The recommendations are contained in a new report on critical education reforms in Botswana launched yesterday. The report, entitled ‘Job-ready Graduates of Secondary Education in Botswana, Lesotho and Zambia’, states that by shifting the responsibility for learning to students, teachers can significantly improve their students’ acquisition of 21st century skills. 

The report notes that Botswana ought to substantially revive the in-service teacher training programme as part of the implementation of a competency-based curriculum. 

“It appears that the current programme is not sufficiently coordinated, funded and managed,” the report says.

 Further suggestions include the need to work with school inspectors, regional offices and school principals to conduct classroom observations using standardised protocol aligned with training and curriculum.

The experts recommend that the training could be informed by analytical reports from the Botswana Examinations Council on learners’ shortcomings as observed in examinations. 

Moreover, the experts have proposed reform-responsible staff in each school to guide teachers, parents and students in the changes required, thus creating school-based change agents.

Another crucial intervention suggested by the report is the substantial acceleration of preparing and approving a competency-based curriculum, which should include school-based elements.

“Botswana is on the right way with the draft National Curriculum Assessment Framework and the Sector Plan. However, progress is slow,” the report noted.

The reform of the curriculum of senior secondary education should include an increase in instructional hours devoted to core subjects such as English, Setswana, Maths and Science and a reduction of the share of less relevant subjects. There should also be an increase in contact hours, possibly through a reduction of the share of less relevant subjects, the report urges.
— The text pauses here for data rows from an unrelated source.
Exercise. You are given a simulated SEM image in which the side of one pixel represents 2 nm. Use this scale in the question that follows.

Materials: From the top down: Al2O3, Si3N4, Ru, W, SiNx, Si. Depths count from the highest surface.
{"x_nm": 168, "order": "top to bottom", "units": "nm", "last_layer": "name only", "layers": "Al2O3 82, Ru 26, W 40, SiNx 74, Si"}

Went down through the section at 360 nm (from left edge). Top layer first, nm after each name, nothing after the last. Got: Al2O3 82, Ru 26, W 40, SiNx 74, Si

“An investment of substantial funding in communicating to the general public and discussing with teachers and education officials the goals of the competency-based curriculum (is required) to lay the foundation for a mindset change towards the competencies, not passive reproduction of knowledge,” states the report.

Another intervention proposed by the report is the introduction of professional education pathways in senior secondary education, which echoes reforms espoused in government’s Education and Training Sector Strategic Plan.

The report says both pathways should lead to a qualification that is accepted for further studies at the tertiary level. Currently, only seven percent of local senior secondary learners make it to tertiary education, explained World Bank senior education specialist, Xiaonan Cao. At least 87,000 Batswana with secondary education in Botswana are unemployed, the specialist said.